Seminars & Colloquia
"New Directions for Random Walk on a Graph"
Wednesday January 21, 2015 10:30 AM
Location: 3211, EBII NCSU Centennial Campus
(Visitor parking instructions)
This talk is part of the Theory Seminar Series
Random walk on a graph is a beautiful and (viewed from today) classical subject with elegant theorems, multiple applications in the theory of computing, and a close connection to the theory of electrical networks. The subject seems to be livelier now than ever, with a surprising number of new results.
We will discuss recent progress in some new directions. In particular, how long can it take to visit every edge of a graph, or to visit every vertex a representative number of times? Can random walks be coupled so that they don't collide? Can moving targets be harder to hit than fixed targets? How long does it take to capture a random walker? Can random walk help a pursued rabbit?
Mentioned will be work by or with Omer Angel, Yakov Babichenko, Jian Ding, Oded Feldheim, Agelos Georgakopoulos, Ander Holroyd, Natasha Komarov, James Lee, James Martin, Yuval Peres, Ron Peretz, Perla Sousi, and David Wilson.

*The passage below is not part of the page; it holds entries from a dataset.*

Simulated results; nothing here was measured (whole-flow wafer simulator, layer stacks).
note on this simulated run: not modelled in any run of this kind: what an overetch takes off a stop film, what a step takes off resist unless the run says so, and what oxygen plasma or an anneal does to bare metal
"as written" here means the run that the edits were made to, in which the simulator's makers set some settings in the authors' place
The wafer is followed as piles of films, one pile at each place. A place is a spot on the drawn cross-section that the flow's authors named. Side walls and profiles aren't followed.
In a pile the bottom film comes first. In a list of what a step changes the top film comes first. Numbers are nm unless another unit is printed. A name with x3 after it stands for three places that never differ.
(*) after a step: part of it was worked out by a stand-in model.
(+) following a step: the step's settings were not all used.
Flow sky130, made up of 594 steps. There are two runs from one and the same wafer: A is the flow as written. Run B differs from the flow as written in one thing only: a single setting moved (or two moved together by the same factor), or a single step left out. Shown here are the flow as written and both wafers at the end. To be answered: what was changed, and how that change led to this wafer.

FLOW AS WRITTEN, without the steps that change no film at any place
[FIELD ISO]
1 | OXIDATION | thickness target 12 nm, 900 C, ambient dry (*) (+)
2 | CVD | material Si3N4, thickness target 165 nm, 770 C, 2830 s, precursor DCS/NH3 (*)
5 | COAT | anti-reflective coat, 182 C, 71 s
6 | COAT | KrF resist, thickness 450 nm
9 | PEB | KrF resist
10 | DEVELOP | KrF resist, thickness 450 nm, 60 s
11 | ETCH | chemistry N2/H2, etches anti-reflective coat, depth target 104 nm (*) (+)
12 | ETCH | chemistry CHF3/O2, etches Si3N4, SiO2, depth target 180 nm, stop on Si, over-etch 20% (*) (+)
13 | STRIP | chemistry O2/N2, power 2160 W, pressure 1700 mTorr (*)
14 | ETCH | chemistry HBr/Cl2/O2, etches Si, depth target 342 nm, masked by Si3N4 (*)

Peter Winkler is Professor of Mathematics and Computer Science, and Albert Bradley Third Century Professor in the Sciences, at Dartmouth College. A winner of the Mathematical Association of America's Lester R. Ford Award for mathematical exposition, he is the author of about 135 mathematical research papers and holds a dozen patents in computing, cryptology, holography, optical networking and marine navigation. His research is primarily in combinatorics, probability, and the theory of computing, with forays into statistical physics. Prof. Winkler has also authored two collections of mathematical puzzles, a portfolio of compositions for ragtime piano, and (just completed) a book on uses of cryptography in the game of bridge.